We implement hess_loglik.observed
for completeness.
hess_loglik.observed <- function(df, rates, ...) {
p <- length(rates)
H <- matrix(0, p, p)
counts <- df |> dplyr::count(k)
for (j in 1:p) {
H[j, j] <- -counts$n[j] / rates[j]^2
}
H
}
observed_fim(rates.hat)
#> [,1] [,2] [,3]
#> [1,] 2.8e+01 -9.9e-11 -1.5e-09
#> [2,] -9.9e-11 3.1e+01 1.0e-09
#> [3,] -1.5e-09 1.0e-09 3.1e+01
hess_loglik(model.observed)(df, params(rates.hat))
#> [,1] [,2] [,3]
#> [1,] -28 0 0
#> [2,] 0 -31 0
#> [3,] 0 0 -31
Now, we use the Bootstrap method.
model.samp <- sampler(model.observed, df = df, par = rates)
dist <- empirical_dist(model.samp(n = 5000)$t)
print(expectation(dist, function(x) x))
#> [1] 1.4 1.3 1.2
print(vcov(dist))
#> [,1] [,2] [,3]
#> [1,] 0.03483 -0.00063 -0.00178
#> [2,] -0.00063 0.03377 -0.00051
#> [3,] -0.00178 -0.00051 0.03158
print(ginv(vcov(dist)))
#> [,1] [,2] [,3]
#> [1,] 28.80 0.56 1.64
#> [2,] 0.56 29.63 0.51
#> [3,] 1.64 0.51 31.76
We add right-censoring to the model. We assume that the right-censoring times are independent of the component lifetimes and the candidate sets.

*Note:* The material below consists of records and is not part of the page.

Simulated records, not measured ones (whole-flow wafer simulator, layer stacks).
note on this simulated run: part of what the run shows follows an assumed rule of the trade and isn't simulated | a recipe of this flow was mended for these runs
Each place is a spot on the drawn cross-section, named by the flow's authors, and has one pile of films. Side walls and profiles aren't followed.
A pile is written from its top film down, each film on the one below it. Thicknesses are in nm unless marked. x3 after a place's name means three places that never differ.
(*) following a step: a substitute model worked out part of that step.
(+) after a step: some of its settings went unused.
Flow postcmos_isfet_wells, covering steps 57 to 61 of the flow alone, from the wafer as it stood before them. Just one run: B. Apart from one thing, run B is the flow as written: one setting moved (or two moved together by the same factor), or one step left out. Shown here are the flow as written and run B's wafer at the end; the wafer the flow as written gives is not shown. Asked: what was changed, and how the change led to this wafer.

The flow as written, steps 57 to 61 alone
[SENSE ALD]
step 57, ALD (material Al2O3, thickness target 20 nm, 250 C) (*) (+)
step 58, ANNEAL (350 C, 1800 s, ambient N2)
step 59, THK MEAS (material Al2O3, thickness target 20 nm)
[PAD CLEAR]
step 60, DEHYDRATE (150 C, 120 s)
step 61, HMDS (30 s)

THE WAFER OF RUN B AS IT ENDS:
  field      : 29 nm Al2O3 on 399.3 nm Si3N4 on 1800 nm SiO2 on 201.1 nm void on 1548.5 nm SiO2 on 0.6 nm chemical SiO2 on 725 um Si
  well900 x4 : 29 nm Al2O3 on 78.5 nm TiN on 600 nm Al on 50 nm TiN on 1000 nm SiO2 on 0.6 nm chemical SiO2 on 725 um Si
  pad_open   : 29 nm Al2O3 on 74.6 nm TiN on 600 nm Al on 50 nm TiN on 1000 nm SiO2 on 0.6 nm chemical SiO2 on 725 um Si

In prticular, we consider the data described earlier, but with right-censoring at time \(\tau = 0.5\). The presence of this right-censoring means that we know the event occurred after time \(\tau\) for these censored observations, but we do not know exactly when (and it may still be ongoing).
As a first stab, you might be inclined to just ignore the censored data. However, this is not a good idea, because it will lead to biased estimates. This is problematic because then we are estimating the parameters of a truncated distribution, \(T_i | T_i < \tau\), rather than the original distribution, \(S_i, \tau_i\) where \(S_i = T_i\) if \(T_i < \tau_i\) and otherwise \(S_i = \tau_i\). This is a well-known problem in statistics, and it is why we need to use survival analysis techniques to handle right-censored data.
This is similiar to the earlier problem we described where we said it was a mistake to only focus on the component cause of failure and estimate the parameters of the components independently. In that case, we would be estimating component \(j\)’s parameters from the truncated distribution, \(T_{i j} | K_i = j\), rather than the original distribution, \(T_i = \min\{T_{i 1}, \ldots, T_{i m}\}\). In either case, the censoring or masking mechanisms must not be ignored, otherwise we will get biased estimates.
Here’s what that right-censored data looks like, with right-censoring time of \(\tau = 0.5\).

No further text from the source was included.